Last night while doing dishes, well, I was making the best oven fried onion rings while my husband was trying to keep up with the torrent of mess I was making, he shared that I seemed to have great coping skills and that he didn't have those skills.
I said, "sit, write, drop it."
Which sounds so easy and flippant, but really the words drop it are probably my most used lately. Not out loud, but internally.
When I feel myself getting caught up in something or some emotion is washing over me I just sit for a moment with that feeling and then literally say, "drop it" to myself.
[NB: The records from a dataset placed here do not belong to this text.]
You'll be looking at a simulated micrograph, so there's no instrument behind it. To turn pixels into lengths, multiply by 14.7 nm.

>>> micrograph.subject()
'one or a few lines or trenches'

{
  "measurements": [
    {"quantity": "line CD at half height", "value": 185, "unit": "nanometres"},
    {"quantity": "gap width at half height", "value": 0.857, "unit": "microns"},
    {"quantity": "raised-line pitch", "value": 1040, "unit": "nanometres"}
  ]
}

What do I mean by "Drop It"? Really stop holding onto the feeling, thought, emotion, idea, frustration, anger, etc. that is bugging me and drop it. Let it go as fully as I can. Holding onto those moments only cause incredible stress in my mind and body and if I can - even for just a moment - let them go I can move onto the next thing that is really happening right in front of me.
It isn't easy.
I have to continue to practice because I get caught up in things all too easily. My mind is a great storyteller of what I think is happening instead of a great viewer of what is really happening.
Where did I learn this? Probably mostly from reading Pema Chodron and Cheri Huber and the countless Buddhist writers I move towards. I have no formal teacher, but am ok with that right now. I just keep learning from the big kids and don't have to devote myself to any one school - which I don't think I would be able to do anyway.
I am no expert. I keep learning and practicing every single day. But what is interesting is that my husband noticed. He sees it working through/in me. Not that he is committed to practice it too, but he sees that it could/might work for him and others. Just knowing that was nice because sometimes it isn't all that easy to just "drop it."